As six sensors were produced using similar glue-phosphor mixture preparation methods, we were interested in examining the reproducibility of this process. For this purpose, X-ray fluorescence tests were done in a frontal irradiation geometry, for sensors pairs 57/58, and 59/60 to check the elemental composition, by exposing the sensor tip end to a 2 mm diameter X-ray beam in its central region, with an angle of incidence of 22.5 degrees and the angle of detection of 22.5 degrees. The X-ray source driving voltage was V = 40 kV, at a driving current of I = 90 μA. These values were kept constant during the tests. Figure 1 shows the fluorescence response of the characterized sensors. It can be noticed that the elemental composition does not differ more than 10%. The difference is not significant considering the manual manufacturing process involved. This is a factor which has to be accounted when comparing the responsivity of different sensors.

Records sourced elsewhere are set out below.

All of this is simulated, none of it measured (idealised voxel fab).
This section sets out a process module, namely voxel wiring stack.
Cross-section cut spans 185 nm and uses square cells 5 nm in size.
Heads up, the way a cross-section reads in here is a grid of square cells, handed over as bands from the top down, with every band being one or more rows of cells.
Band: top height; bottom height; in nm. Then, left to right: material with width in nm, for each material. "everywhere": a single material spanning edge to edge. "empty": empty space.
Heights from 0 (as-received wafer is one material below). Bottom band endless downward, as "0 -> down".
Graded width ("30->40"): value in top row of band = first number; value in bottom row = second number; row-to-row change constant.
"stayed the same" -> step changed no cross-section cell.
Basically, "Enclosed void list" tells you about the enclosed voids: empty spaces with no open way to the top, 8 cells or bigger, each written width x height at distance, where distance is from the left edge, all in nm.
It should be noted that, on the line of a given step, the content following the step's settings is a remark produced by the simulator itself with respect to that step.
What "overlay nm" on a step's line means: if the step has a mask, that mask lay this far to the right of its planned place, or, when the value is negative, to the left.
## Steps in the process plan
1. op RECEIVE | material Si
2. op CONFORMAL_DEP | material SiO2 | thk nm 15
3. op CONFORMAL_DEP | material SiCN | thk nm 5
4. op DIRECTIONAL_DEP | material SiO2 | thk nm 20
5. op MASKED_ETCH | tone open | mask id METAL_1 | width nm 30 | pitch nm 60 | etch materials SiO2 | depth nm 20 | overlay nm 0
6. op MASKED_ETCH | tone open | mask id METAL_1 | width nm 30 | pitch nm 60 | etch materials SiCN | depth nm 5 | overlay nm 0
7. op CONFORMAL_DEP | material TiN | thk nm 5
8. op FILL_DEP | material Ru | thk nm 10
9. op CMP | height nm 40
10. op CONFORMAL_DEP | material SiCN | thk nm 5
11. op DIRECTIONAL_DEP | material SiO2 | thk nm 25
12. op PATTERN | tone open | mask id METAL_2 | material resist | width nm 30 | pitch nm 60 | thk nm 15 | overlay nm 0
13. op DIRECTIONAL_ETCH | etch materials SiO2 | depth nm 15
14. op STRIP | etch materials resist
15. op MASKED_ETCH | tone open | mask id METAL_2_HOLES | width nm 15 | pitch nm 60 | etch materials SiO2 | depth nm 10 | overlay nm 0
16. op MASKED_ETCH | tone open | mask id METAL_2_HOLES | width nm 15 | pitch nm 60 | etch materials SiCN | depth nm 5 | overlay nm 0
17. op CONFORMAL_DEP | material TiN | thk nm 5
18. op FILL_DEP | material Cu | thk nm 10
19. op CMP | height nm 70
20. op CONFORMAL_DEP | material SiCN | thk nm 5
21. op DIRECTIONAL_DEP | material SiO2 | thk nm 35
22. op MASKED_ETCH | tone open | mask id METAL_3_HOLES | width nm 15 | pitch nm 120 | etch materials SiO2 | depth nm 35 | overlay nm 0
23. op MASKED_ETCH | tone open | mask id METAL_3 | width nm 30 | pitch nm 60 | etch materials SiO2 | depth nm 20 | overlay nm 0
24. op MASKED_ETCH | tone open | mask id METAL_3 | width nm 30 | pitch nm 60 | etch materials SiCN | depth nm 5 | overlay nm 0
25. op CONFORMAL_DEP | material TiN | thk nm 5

X-ray fluorescence provides information on several peaks associated to the present ingredients. In this case, spectra of Gd and Tb Lα lines, Gd and Tb Lβ lines were obtained. In order to estimate the contribution of the two constituents we considered the Gd Lβ, Tb Lβ lines, as the α line of the two elements overlap and it is difficult to distinguish them one against the other.

The next step of our research was focused on the evaluation of these constituents contribution to the detected optical signal. For this reason, we plotted the optical response signal (radioluminescence) detected by the QE65000 spectrometer coupled to the other end of the sensor optical fiber versus the amplitude of the fluorescence signal picked up by the Silicon Drift Detector. The measurements were done simultaneously, under the same operating conditions of the X-ray source. Examples of these results are given in Figure 2.

The Gd2O2S:Tb radioluminescence emission spectrum has four peaks, the major one centered at 542 nm. The PMMA optical fiber exhibits two spectral bands with an increased transmission from 350 to 540 nm, and from 580 to 640 nm.

Comparing the two spectra, the emission and the transmission ones, a reasonable match can be noticed, which offer a good efficiency of the sensors to X-ray detection.

The linearity of sensors response as function of the driving conditions of the X-ray source was measured for all the four peaks of the spectrum.

A comparison of the responsivity of the four sensors based on the same glue-phosphor mixture, being developed with different techniques is done in Figures 3 and 4. The variable is either the driving current or the driving voltage of the X-ray source. In Figures 3 and 4 are represented the response associated to the main emission peak (λ = 542 nm), integrated over its associated spectral interval.

For a fixed value of the X-ray source driving voltage two tests were run for each sensor to evaluate the repeatability of their response. Figure 5 indicates the lack of hysteresis for the sensors response, in the case sensors 55–60.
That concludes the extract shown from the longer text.